# SVAE Training on Moderate-dimensional Register Data

In this report, we will be training our SVAE models on moderate-dimensional dataset which is one of the two versions of register dataset used in this thesis. These are:

- 1- High-dimensional Dataset: The dataset where we only removed features that are fully correlated and having zero variance
- 2- Moderate-dimensional Dataset: The dataset where we removed features with correlation threshold of 0.9 and variance threshold of 1%.

Each Dataset is trained with 5-Fold Cross-Validation method. The hyperparameters of SVAEs are trained in two steps.

The hyperparameters of the **first step** are:
- Number of Hidden Layers in Encoder/Decoder 
- Number of Neurons in Hidden Layers of Encoder/Decoder 
- Number of Hidden Layers in Classifier 
- Number of Neurons in Hidden Layers of Classifier 
- Latent Size 

The hyperparameters of the **second step** are:
- alpha 
- beta 
- weight decay 



After finding best hyperparameters in the end of hyperparameter tuning, we will test the performance on validation test data which was not included in the validation training data. 

### Importing required packages

In [1]:
import sys
import torch
import argparse
from torch.utils.data import DataLoader
import pandas as pd
from sklearn.preprocessing import MinMaxScaler
from sklearn.preprocessing import StandardScaler
from custom_reg_dataset import RegisterDataset
from datetime import datetime
from timeit import default_timer as timer
import time
from statistics import mean as mean_calc

import os

import pytorch_warmup as warmup

from models.SVAE import SVAE
#from custom_dataset import TerraDataset
from utils.loss_fn import loss_fn_SVAE

from pytorchtools import EarlyStopping

from training_methods import cv_fold_maker, hyperparameter_tuner, model_test,latent_corr_calc

from sklearn.metrics import roc_auc_score
from sklearn.metrics import accuracy_score
import random
import numpy as np

## 1. Training on Moderate-dimensional Dataset

In this part of the report, we will concentrate on the training of the moderate-dimensional dataset. Before starting training, we will set the device as GPU and prepare convert training data into dataloaders which will be used in training process of SVAEs.

In [2]:
seed = 1
torch.manual_seed(seed)
if torch.cuda.is_available():
    torch.cuda.manual_seed(seed)
device = torch.device('cuda' if torch.cuda.is_available() else 'cpu')

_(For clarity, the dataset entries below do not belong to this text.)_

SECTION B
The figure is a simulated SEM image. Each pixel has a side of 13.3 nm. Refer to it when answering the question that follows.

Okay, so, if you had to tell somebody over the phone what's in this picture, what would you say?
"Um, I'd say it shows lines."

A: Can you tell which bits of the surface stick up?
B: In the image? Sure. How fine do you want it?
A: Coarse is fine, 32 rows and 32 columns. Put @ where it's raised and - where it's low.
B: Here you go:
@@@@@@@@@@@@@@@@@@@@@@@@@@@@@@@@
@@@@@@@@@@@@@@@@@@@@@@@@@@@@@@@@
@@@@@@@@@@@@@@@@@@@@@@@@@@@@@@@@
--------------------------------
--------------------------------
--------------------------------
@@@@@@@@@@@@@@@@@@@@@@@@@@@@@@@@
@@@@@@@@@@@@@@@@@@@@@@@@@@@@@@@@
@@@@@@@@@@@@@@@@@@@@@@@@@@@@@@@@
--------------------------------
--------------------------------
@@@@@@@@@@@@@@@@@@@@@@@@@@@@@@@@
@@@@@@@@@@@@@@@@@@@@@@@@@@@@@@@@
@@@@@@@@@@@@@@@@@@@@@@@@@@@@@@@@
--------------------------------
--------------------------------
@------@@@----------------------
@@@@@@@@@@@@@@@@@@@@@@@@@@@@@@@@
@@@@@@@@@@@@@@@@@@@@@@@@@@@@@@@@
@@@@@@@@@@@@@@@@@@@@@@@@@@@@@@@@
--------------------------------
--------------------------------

Importing the validation training data and validation test data prepared for Moderate-dimensional dataset Training.

In [3]:
moddim_valtrain_5f = pd.read_csv("early_fusion_valtrain_5f_d365.txt", sep = "\t")
moddim_valtest = pd.read_csv("early_fusion_valtest_d365.txt", sep = "\t")

Preparing dataloaders for training folds and validation folds to be used in hyperparameter tuning.

In [4]:
num_folds = 5
batch_size = 64

moddim_Dataloader_list, moddim_dataset_val_list, moddims = cv_fold_maker(moddim_valtrain_5f, 
                                                                                   num_folds, batch_size, seed = seed)

Prepared data are moved to device(GPU) and added to lists which will be iterated throughout the 5-Fold Cross Validation.

The order of folds in 5-Fold Cross Validation will be as in the following:
- Training Folds: 2, 3, 4, 5 / Validation Fold: 1
- Training Folds: 1, 3, 4, 5 / Validation Fold: 2
- Training Folds: 1, 2, 4, 5 / Validation Fold: 3
- Training Folds: 1, 2, 3, 5 / Validation Fold: 4
- Training Folds: 1, 2, 3, 4 / Validation Fold: 5

In [5]:
moddim_X_val_list = []
moddim_y_val_list = []

for dataset in moddim_dataset_val_list:
    X_val = dataset.x
    X_val = X_val.to(device)
    
    y_val = dataset.y
    y_val = y_val.to(device)
    
    moddim_X_val_list.append(X_val)
    moddim_y_val_list.append(y_val)

In above code, we create lists for validation fold data and validaton fold labels.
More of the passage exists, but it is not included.